Boston Driver’s Notebook 8/1/12 Part 2

1 08 2012

BDN 8/1/12   Part Two: The Repair of the Tuna

Note: this post has already been published as part of an earlier post.  I have broken a long post into three parts to honor all of us with ADHD.

Finally getting a day off, I went to my favorite auto website, for advice, searching for “running rough + stalling” or words to that effect.

The first thing I struck upon was the advice of “Doctor Dodge,” Doug Dutra recommending the poster clean out the needle valve in his carb, along the lines of what I had been thinking.

Rough Ridings
For all your TR informational needs, see

So like any good modern simian, I called up a youtube® video and watched a southern gentleman explain how to clean the jets in a Holley® 2300 2-barrel 350 cfm carburetor.

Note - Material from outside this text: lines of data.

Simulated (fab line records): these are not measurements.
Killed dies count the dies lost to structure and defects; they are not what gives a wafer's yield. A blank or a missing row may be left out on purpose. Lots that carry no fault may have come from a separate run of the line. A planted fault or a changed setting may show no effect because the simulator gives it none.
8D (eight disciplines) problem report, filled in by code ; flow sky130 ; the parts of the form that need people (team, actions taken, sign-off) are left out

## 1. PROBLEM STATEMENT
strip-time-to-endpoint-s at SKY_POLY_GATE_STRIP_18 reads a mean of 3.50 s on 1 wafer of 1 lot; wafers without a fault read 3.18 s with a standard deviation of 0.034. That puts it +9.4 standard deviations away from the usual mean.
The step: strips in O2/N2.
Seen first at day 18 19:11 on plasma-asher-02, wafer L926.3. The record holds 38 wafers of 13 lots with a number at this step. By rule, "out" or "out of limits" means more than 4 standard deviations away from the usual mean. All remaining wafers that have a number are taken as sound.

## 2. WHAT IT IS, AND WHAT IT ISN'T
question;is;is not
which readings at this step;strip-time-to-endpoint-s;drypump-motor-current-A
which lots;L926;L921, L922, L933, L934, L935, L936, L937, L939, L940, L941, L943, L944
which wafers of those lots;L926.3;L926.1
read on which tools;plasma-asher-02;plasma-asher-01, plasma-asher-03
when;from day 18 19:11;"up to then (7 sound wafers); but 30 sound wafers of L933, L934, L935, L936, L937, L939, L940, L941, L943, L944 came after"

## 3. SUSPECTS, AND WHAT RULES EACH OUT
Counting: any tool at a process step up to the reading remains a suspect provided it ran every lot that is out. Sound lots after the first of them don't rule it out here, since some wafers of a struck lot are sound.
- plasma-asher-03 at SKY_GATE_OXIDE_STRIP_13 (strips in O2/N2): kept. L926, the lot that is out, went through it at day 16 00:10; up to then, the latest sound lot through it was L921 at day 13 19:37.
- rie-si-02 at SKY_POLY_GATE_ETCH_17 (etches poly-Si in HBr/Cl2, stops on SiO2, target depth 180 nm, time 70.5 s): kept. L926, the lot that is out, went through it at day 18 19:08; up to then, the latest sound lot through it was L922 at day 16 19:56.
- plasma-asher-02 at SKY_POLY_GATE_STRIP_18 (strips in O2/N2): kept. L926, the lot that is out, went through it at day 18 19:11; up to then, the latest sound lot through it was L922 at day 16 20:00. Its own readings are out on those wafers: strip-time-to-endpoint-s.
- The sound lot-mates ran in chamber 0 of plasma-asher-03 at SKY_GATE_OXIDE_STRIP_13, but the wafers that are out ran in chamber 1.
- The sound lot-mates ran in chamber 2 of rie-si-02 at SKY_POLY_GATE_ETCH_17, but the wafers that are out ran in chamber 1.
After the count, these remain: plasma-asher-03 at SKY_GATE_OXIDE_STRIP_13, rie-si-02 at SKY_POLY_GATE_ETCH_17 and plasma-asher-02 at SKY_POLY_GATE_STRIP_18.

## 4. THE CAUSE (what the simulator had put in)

Not the video I watched, but still a pretty good one:

It was easy after all.  On top of the fuel bowl there is a large hex bolt with a large slotted set screw in the center of it.  The gag is to loosen the set screw while holding the hex bolt in place with an 11/16th box wrench.

Loosening the Set Screw

Remove the set screw, and it becomes easy to loosen the hex bolt.

The hex bolt is indexed around the needle valve by two parallel flat sides incised into the valve stem, and corresponding keyway in the specialty hex nut.  The hex nut also retains the rubber seal of the needle valve housing, kept tight by the large set screw.   Things of which I was unaware at the time.

As per the video, I removed the valve stem after taking note the depth at which it had been set, with about 3 threads showing, and the flats to the left and right of front.

Clean Needle Valve
ElFin photo

Using actual carburetor spray I sprayed out the valve and then checked it again.  The spraying flushed out a curl of rubber that had been cut out of the needle valve plunger and had indeed, likely been the culprit in the uncool runnings.

I replaced the needle valve and left the set screw off, which was a mistake, as I found out when I started the car.  “Why did I leave off the set screw, you ask?”  Don’t know.  Not sure.

That little seal under the specialized hex nut wasn’t a frivolous addition to the carb.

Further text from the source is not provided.